A New (Old) Way to Create Calm in Your World




Meetings. Recitals. Soccer practice. Grocery shopping. Day care drop-offs and pickups. Birthday parties. With all the busyness that is running rampant in our lives, wouldn’t it be awesome to have one day a week just for you and your family to lay low, sleep in, hang out, and pretty much do nothing?

Does it sound like the perfect antidote to all of the stresses that keep you perpetually running on fumes? Does it also sound as likely as waking up tomorrow morning with your head stapled to the carpet?

The idea of taking one day a week as reprieve from the hectic pace of modern life may seem pretty revolutionary, but it is actually as old as human history. It even has a name, albeit an old-fashioned and highfalutin sounding one: Sabbath.

The word itself probably conjures up religious overtones and maybe even an image of Charlton Heston holding a couple of stone tablets. And indeed, the concept of “Sabbath” does have ties to religion, with roots in several faith traditions, including the Jewish, Christian, Buddhist, and Muslim faiths.

But I don’t want to talk about religion.
I just want to talk about Sabbath. It comes from the Hebrew word “shabbat,” which means to stop or to rest. In fact, the Sabbath has never really been for God. It’s for us. The idea of taking a day to stop our frenzied activity is as relevant today as it ever has been. It’s exactly what we need.

But most people -- maybe even you -- think of such an idea as impractical or even impossible. After all, weekends are packed with athletic events, church activities, work commitments, and family get-togethers like birthday parties, baptisms, and weddings. You’d love to have a day off, but its not like the world is going to let you take one.

No, the world might not be too keen about you dropping off the radar, but you know what?

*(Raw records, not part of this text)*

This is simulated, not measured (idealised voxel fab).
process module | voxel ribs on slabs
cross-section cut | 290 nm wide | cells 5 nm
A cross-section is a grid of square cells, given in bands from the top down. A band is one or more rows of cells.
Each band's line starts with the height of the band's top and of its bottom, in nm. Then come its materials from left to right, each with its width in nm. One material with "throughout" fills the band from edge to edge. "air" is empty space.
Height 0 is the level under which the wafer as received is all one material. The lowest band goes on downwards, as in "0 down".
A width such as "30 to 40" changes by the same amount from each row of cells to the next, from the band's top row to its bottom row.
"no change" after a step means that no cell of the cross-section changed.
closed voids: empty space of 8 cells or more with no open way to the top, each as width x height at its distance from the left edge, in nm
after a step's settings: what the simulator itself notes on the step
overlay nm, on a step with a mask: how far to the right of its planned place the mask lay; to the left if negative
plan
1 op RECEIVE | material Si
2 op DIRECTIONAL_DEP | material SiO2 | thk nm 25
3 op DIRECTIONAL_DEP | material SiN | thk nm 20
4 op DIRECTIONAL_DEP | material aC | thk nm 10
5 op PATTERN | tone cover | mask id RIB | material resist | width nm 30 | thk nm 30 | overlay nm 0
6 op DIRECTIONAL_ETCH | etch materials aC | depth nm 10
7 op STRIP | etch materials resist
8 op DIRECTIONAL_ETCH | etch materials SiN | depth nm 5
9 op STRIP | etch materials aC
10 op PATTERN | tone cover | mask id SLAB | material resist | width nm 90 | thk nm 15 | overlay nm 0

It’s not the world's choice. It's yours.

I have some friends who have completely challenged my thinking about what’s actually possible when it comes to taking a Sabbath. A few years back, they committed to taking one every week. They chose Sunday as the day. Here's what it typically looks like: After they go to church in the morning, they come home and have leftovers for lunch. Then they just, well, hang out. They take naps. They play board games. They watch old Andy Griffith reruns. And, they get pizza delivered for dinner (no cooking for Mom!)

When I first heard of this, I was as intrigued as I was perplexed. “But what if your kids have a baseball game? What about youth programs at your church? What about the obligatory birthday parties of friends and family?”

Knowing that the husband was a speaker who specialized in the church market in which Sunday evening programs are common, I added, “What about places that want to hire you on Sundays?”

“We say no,” they said simply and directly.

They admitted that it was challenging at first. They had to do a lot of communicating. They told churches who wanted to hire him on Sundays that their Sabbath was vital to the health of their family, and most of the time, the church was able to book them on a different day. They spoke to the coaches of their kids’ sports teams at the beginning of the season and were very up front about them not being able to participate in games or practices on Sundays. (And believe it or not, the coaches didn’t even penalize the kids by cutting their playing time!) They explained to the leaders of their church that they wouldn’t be attending any programming on Sundays. Even extended family members eventually got with the program and respected their wishes.

“And you know what the most amazing thing is?” they added. “The kids look forward to it more than we do! They love the downtime and the reprieve from the busy week at school."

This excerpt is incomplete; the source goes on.